NVlabs/timeloop

Maximizing PE array utilization in convolution runs

Opened this issue · 1 comments

Hello there,

I am currently working on designing a 200 by 200 PE Convolution accelerator. I have taken the base template from the exercise provided and read through some documentation but my mapping strategies return with about 1-2% utilization.

Here are my input architecture files, parsed_input, generated map, and statistics showing utilization.

My inner PE spatial loop bounds seem to only unroll along the Y-axis with nothing in the X-axis. I believe the issues come from the constraints definition but I also have the intution problem dimensions (VGG) are not suited for a large PE array hence why I try mapping more batches.

Any input is appreciated.

arch_conv.txt
parsed-processed-input-large-pe-array-multi-batch.txt

timeloop-mapper.stats.txt
timeloop-mapper.map.txt

There's something odd. Your spec appears to be creating a 200x200 array but the stats.txt reports 16x16 instances at all inner levels of the hierarchy. Are you sure the stat dump is from this arch?
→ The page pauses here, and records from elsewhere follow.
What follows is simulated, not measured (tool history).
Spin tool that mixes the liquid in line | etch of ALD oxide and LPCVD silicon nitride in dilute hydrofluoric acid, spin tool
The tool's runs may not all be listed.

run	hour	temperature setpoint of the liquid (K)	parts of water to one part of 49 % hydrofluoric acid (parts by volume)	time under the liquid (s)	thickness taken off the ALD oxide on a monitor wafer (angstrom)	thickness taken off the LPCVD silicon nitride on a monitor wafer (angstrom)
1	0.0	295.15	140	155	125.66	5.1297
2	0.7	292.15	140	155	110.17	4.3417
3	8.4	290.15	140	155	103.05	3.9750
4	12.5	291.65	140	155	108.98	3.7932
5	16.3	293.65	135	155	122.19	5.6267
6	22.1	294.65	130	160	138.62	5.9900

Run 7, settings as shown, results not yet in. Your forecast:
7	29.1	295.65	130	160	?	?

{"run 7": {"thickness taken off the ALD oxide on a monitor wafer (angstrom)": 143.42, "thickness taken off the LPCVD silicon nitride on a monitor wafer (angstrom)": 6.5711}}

Overall a 200x200 array is hard to fill spatially. Most mappings will be underutilized, so I suspect the mapper search is just giving up too quickly. Try tweaking the hyperparameters to make it try harder. Also, in your innermost buffer constraints you should add a min parallelism constraint (e.g., 0.5). This will early-reject any mappings that don't have at least 50% utilization. You won't prevent the search heuristic from visiting such mappings, but you will elide the expensive evaluation cost for these mappings.